Orbán Claims US Meddled in Hungary’s Election

The Hungarian government on Thursday accused the U.S. State Department of interfering in the country’s election campaign.

 

The Hungarian Foreign Ministry summoned the top American diplomat in Budapest, chargé d’affaires David Kostelancik, after the U.S. State Department’s Bureau of Democracy, Human Rights and Labor (DRL) announced on November 7 that it would provide up to $700,000 “for projects that increase citizens’ access to objective information about domestic and global issues in Hungary.”

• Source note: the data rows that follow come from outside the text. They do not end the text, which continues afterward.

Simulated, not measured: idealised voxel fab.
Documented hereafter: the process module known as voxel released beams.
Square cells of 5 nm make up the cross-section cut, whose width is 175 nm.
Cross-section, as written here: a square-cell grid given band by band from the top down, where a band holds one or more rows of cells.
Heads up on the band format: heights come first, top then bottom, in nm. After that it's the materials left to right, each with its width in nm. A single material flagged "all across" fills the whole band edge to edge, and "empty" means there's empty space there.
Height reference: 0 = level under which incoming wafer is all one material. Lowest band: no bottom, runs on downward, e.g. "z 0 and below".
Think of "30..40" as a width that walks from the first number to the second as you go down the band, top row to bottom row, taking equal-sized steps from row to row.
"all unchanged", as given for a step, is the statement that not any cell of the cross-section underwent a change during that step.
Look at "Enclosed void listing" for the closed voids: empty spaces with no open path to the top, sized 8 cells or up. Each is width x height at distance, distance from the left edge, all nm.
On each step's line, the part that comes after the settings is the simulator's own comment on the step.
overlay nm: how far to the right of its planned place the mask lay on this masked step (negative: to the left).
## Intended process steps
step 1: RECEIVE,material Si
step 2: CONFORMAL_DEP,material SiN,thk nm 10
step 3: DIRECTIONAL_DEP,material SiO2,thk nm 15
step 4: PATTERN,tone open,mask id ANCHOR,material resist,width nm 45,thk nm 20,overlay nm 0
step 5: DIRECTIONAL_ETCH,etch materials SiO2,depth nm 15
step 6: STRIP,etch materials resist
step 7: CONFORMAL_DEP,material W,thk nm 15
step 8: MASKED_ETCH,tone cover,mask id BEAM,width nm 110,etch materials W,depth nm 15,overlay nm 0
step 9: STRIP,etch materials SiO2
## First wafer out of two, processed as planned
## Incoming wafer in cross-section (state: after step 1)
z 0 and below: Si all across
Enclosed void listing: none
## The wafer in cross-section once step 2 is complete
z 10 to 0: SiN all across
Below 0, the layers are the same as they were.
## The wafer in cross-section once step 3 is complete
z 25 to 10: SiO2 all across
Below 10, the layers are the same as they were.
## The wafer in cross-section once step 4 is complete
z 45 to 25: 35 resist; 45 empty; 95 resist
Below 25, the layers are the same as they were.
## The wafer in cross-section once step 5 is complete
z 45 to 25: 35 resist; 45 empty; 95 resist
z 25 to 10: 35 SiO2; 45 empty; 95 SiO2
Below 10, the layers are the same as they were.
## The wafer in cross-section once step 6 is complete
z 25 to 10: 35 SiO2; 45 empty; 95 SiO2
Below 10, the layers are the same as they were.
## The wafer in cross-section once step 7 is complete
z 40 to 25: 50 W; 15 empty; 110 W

“DRL’s goal is to support media outlets operating outside the capital in Hungary to produce fact-based reporting and increase their audience and economic sustainability,” the State Department wrote on its website.

 

The move by Budapest raises tensions with Washington at a time when policymakers on both sides of the Atlantic are worried about Prime Minister Viktor Orbán’s increasingly tight control of the media.

 

While the American funding would only be provided in May 2018 at the earliest, after Hungary’s spring election, Budapest argues that the funds amount to U.S. intervention in domestic politics.

 

“We think this is a very strange thing, we consider it an unusual step among allies,” János Lázár, Orbán’s chief of staff, said at a press conference Thursday, adding that the State Department’s funding plans amount to “interference in the election campaign.”

 

“It is unclear what the U.S. State Department’s goal is,” he added.